DON PETERSEN | Special to The Roanoke Times
Panelist David Mickenberg, former president and CEO of the Taubman Museum of Art, makes a point at the Executive Discussion Series on Wednesday. Titled “The Role of the Arts in Economic Development,” the forum was attended by many artists, university faculty and regional officials.
DON PETERSEN | Special to The Roanoke Times
Connie Stevens of public radio station WVTF-FM moderates the Executive Discussion Series on the arts held Wednesday at the Sheraton Roanoke Hotel and Conference Center.
Thursday, May 9, 2013
The regional arts community wants answers.
The questions, articulated with urgency, weren’t new. How does a community sustain the arts financially over the long term, where does the funding come from, who deserves to receive it? How do you battle the perception that arts aren’t essential? Will localities in Roanoke and the New River Valley band together to promote the arts as part of their brand, and if so how?
Wednesday morning, those question were posed to and raised by the five panelists at a roundtable discussion, part of the ongoing Executive Discussion Series co-sponsored by The Roanoke Times and Cox Business. The panel, “The Role of the Arts in Economic Development,” attracted the largest crowd in the two-year history of the series, with about 135 attending the breakfast meeting at the Sheraton Roanoke Hotel and Conference Center.
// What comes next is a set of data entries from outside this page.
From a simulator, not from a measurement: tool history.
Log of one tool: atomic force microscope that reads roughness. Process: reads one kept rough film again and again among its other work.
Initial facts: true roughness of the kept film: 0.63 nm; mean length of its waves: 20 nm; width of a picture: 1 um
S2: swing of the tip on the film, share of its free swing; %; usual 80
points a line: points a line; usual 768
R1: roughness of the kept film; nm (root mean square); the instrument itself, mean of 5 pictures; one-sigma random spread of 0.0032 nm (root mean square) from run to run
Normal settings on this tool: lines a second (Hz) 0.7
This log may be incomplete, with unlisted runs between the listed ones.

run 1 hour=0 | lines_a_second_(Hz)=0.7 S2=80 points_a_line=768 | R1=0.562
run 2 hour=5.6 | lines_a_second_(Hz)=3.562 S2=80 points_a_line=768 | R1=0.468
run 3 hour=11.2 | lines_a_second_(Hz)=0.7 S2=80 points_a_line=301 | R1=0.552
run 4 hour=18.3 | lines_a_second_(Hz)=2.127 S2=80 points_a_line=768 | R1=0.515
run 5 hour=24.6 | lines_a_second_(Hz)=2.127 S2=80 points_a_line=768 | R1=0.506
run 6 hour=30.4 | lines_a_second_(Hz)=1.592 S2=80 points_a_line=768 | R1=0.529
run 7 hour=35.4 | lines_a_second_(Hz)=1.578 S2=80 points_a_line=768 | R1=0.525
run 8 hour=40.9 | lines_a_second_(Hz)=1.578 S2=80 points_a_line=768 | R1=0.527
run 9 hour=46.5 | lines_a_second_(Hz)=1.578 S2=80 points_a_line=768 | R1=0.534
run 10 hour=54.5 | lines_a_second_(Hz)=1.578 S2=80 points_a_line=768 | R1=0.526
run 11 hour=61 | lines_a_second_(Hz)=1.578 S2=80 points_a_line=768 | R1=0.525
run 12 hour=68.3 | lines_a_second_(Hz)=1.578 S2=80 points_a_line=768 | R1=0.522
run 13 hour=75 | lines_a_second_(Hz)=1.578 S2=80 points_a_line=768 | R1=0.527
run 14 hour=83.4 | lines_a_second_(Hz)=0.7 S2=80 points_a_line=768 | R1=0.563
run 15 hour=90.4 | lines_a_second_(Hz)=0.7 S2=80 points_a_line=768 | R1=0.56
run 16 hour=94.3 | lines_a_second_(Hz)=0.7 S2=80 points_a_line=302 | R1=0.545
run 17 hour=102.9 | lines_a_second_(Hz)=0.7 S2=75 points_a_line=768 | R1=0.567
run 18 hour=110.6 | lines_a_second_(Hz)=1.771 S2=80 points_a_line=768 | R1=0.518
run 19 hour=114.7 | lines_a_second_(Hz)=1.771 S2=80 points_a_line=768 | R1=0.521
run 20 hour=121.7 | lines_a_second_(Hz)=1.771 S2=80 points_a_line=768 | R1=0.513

Moderator Connie Stevens of public radio station WVTF-FM noted that the audience was made up almost entirely of stakeholders: artists, representatives from nonprofits, government officials, university faculty.
The panelists were Roanoke City Manager Chris Morrill; former Taubman Museum of Art CEO and President David Mickenberg; Ruth Waalkes, executive director of the Center for the Arts at Virginia Tech; Amy Moorefield, director of the Eleanor D. Wilson Museum at Hollins University; and Roanoke Valley-Alleghany Regional Commission Executive Director Wayne Strickland. These heavy hitters didn’t have specific answers to many of the sweeping questions placed on the table, though often they brought up issues of their own.
“I hope this is the beginning of a broader conversation on why we support the arts and what it takes to support the arts,” Mickenberg said.
Strickland cited a 2011 study the commission prepared for the Business Council in Roanoke that showed that art organizations in the Roanoke region receive more funding from local government than the national average and more revenue per capita than five comparable metropolitan statistical areas, including Asheville, N.C.
Morrill built on that foundation: “We are a community that supports the arts.” Roanoke government has continued to provide arts funding despite the economic downturn, he said, and worked to create new grants that encourage arts organizations to collaborate. The city’s arts commission is exploring how the city could create an endowment to help arts and cultural groups cover operating costs.
In the past the city has tended to give funds to capital campaigns. “We’ve realized now we need to focus on sustainability,” he said. “We can’t figure out how much we need to raise until we figure out what the needs are.”
Strickland tossed out a statistic referred to frequently for the remainder of the discussion. According to Americans for the Arts, from 2003 to 2010 a new arts organization was created in the U.S. every three hours.
During the question-and-answer period, Hollins University theater professor Todd Ristau suggested that the rate of new organizations being formed wasn’t a sign of supply outstripping demand, but a sign that larger, more established organizations weren’t meeting the needs of emerging artists, making them feel the need to set off on their own.
Waalkes, the head of a $100 million institution scheduled to open in the fall, said that diversity in the arts is crucial. “We need the local pottery studios,” she said. “We need amateur theater.” She compared the arts to sports, saying the presence of a professional team in a city doesn’t eliminate the community’s need for amateur teams.
Moorefield cited data gathered by Dun and Bradstreet for a 2012 study that said arts-related businesses employ 76,000 in Virginia as further evidence the arts should be regarded as an industry. A board member of the Virginia Commission for the Arts, she described the challenges of making state legislators understand that funding for education should include the arts, and said the arts community needs to be better at communicating what it has to offer.
“What’s the environment that we need to create to ensure that the arts have the maximum economic impact?” Mickenberg said. Afterward, he said that though he himself would have liked more concrete solutions to many of the questions, he hoped that the discussions sparked by the panel will continue.